* [PATCH] Fix file lookup without ref
@ 2006-04-12 18:31 Dipankar Sarma
2006-04-13 0:53 ` Paul E. McKenney
0 siblings, 1 reply; 4+ messages in thread
From: Dipankar Sarma @ 2006-04-12 18:31 UTC (permalink / raw)
To: Andrew Morton; +Cc: Paul E.McKenney, linux-kernel
This patch fixes a problem with some places in the kernel where
we look up file structure from the fd table but don't hold
a reference to the file. Those places cannot be lock-free.
These places aren't in fast path, so it is not a problem.
I have tested this patch on powerpc and x86_64 using basic
tests and ltp. We should aim to merge this for 2.6.17.
Thanks
Dipankar
There are places in the kernel where we look up files in fd tables
and access the file structure without holding refereces to the file.

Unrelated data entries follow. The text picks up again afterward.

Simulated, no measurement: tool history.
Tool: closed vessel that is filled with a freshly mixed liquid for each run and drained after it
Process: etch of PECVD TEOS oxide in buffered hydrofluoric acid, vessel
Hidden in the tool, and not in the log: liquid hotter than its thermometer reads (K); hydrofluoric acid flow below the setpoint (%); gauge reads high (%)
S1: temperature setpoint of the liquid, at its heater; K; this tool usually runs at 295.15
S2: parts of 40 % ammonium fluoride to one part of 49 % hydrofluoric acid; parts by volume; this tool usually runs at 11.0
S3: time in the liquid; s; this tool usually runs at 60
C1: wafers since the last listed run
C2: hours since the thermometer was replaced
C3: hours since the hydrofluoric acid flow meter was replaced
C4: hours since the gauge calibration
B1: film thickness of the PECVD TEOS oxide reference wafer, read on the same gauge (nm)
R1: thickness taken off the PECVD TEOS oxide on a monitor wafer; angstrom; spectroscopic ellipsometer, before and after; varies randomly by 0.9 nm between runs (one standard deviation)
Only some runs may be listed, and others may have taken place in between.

So, we need special care to avoid the race between
looking up files in the fd table and tearing down of the file
in another CPU. Otherwise, one might see a NULL f_dentry or
such torn down version of the file. This patch fixes those
special places where such a race may happen.
Signed-off-by: Dipankar Sarma <dipankar@in.ibm.com>
---
drivers/char/tty_io.c | 8 ++++++--
fs/locks.c | 9 +++++++--
fs/proc/base.c | 21 +++++++++++++++------
3 files changed, 28 insertions(+), 10 deletions(-)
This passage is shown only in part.